Advanced search

Forums : Technical Support : Postponed
Message board moderation

To post messages, you must log in.

AuthorMessage
Ardis

Send message
Joined: 30 Nov 14
Posts: 4
Credit: 184,819
RAC: 0
Message 22484 - Posted: 30 Apr 2020, 5:11:22 UTC

In my task list there are currently 41 partially completed (and overdue) camb_boinc2docker 2.05 tasks that all say "Postponed: Communication with VM Hyperviser failed." Suggestions?
ID: 22484 · Report as offensive     Reply Quote
Jonathan

Send message
Joined: 27 Sep 17
Posts: 161
Credit: 7,580,022
RAC: 683
Message 22485 - Posted: 30 Apr 2020, 5:36:00 UTC - in response to Message 22484.  

You didn't have any tasks returned so I couldn't look at the error log. What resources are assigned to the virtual machine for a running task? How many cpus? Are you running any other projects?
ID: 22485 · Report as offensive     Reply Quote
Ardis

Send message
Joined: 30 Nov 14
Posts: 4
Credit: 184,819
RAC: 0
Message 22486 - Posted: 30 Apr 2020, 6:48:16 UTC - in response to Message 22485.  
Last modified: 30 Apr 2020, 7:15:54 UTC

Hi Jonathan,

All four CPUs can run VM tasks. Several other projects are installed, but Rosetta@Home and World Community Grid are the only other ones that are doing anything right now.

C@H seemed to be running fine until lately. I'd see several 7+ minute tasks in the queue, they would all run overnight, and then there would be an uptick in the statistics.

I took a look at VM. I updated to 6.1.6, and now the status of those 41 tasks is "waiting to run." and completion has been reset to 0%. In fact, one of them is running right now. They are, however, all overdue. Should I abort them, or reset the project, or just wait for it to sort itself out?

Edit: on further inspection (or they might have changed since I first looked) four of the tasks are still suspended. These four were due 4/12. The others waiting to run were due 4/14.
ID: 22486 · Report as offensive     Reply Quote
Jonathan

Send message
Joined: 27 Sep 17
Posts: 161
Credit: 7,580,022
RAC: 683
Message 22487 - Posted: 30 Apr 2020, 17:56:36 UTC - in response to Message 22486.  

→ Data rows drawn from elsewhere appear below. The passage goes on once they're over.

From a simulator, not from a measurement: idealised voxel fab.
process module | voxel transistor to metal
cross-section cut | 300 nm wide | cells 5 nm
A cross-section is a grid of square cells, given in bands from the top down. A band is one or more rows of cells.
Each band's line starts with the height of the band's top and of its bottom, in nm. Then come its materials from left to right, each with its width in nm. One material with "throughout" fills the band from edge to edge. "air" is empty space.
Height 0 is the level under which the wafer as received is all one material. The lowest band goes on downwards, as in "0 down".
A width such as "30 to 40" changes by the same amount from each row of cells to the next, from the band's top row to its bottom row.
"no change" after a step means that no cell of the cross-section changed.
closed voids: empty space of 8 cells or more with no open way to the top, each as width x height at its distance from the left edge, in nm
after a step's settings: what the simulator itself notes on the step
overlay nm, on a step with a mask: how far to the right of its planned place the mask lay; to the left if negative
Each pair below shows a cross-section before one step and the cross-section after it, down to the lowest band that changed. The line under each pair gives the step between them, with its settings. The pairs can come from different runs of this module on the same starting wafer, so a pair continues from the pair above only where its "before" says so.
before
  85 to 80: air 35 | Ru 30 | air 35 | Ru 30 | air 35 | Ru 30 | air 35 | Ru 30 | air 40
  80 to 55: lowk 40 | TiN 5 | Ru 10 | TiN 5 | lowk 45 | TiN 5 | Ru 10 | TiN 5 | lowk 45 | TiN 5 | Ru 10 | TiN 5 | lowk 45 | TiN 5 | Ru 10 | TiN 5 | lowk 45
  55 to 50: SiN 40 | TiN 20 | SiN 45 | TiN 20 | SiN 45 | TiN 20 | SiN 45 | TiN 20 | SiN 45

I would just abort them. That explains why no tasks show for your computer.
ID: 22487 · Report as offensive     Reply Quote
Ardis

Send message
Joined: 30 Nov 14
Posts: 4
Credit: 184,819
RAC: 0
Message 22507 - Posted: 15 May 2020, 22:27:19 UTC

Well, it started again. There are currently 18 tasks, partially completed, with the message: "Postponed: Communication with VM Hyperviser failed." The last time this happened, a VM update fixed it. VM is still up to date (6.1.6) and running, but C@H doesn't like it. Don't know why.
ID: 22507 · Report as offensive     Reply Quote
Melvin

Send message
Joined: 10 Nov 18
Posts: 3
Credit: 1,494,434
RAC: 487
Message 22508 - Posted: 16 May 2020, 15:53:16 UTC

I have a similar issue, having noticed an accumulation of 25 units with only a minute or so elapsed on each and all have about 1hr 40mins remaining but stuck with the status "Postponed: VM job unmanagable, restarting later (2 CPUs)" or "Postponed: VM Hypervisor failed to enter an online state in a timley fashion (2 CPUs)" and 2 units saying "Postponed: Hypervisor was unable to allocate enough memory to start VM (2CPUs)". All units but one show less than 1% progress and suspending all other projets does not help get any of these restarted. (Rosetta has 2 corvid-19 projects due in a couple of days which I reluctant to hold up much longer). The new compter (420649) has the 2 CPUs needed and has 8Gb of memory, with usage set to 100% (+90% of 9Gb of swap if needed, and I have tried with and without tasks left in memory whilst suspended). I read about the AMD-v where issues seem mainly about not receiving jobs due to not being enabled, but here the compter details say this is enabled and it is recieving the jobs - just not progressing them beyond a short initial start to each.
Please advise.

AMD A9-9425 RADEON R5, 5 COMPUTE CORES 2C+3G [Family 21 Model 112 Stepping 0]
Virtualbox (6.0.14) installed, CPU has hardware virtualization support and it is enabled
Operating System Microsoft Windows 10 Professional x64 Edition, (10.00.18363.00)
BOINC version 7.16.5
ID: 22508 · Report as offensive     Reply Quote
Jonathan

Send message
Joined: 27 Sep 17
Posts: 161
Credit: 7,580,022
RAC: 683
Message 22509 - Posted: 16 May 2020, 22:03:50 UTC - in response to Message 22507.  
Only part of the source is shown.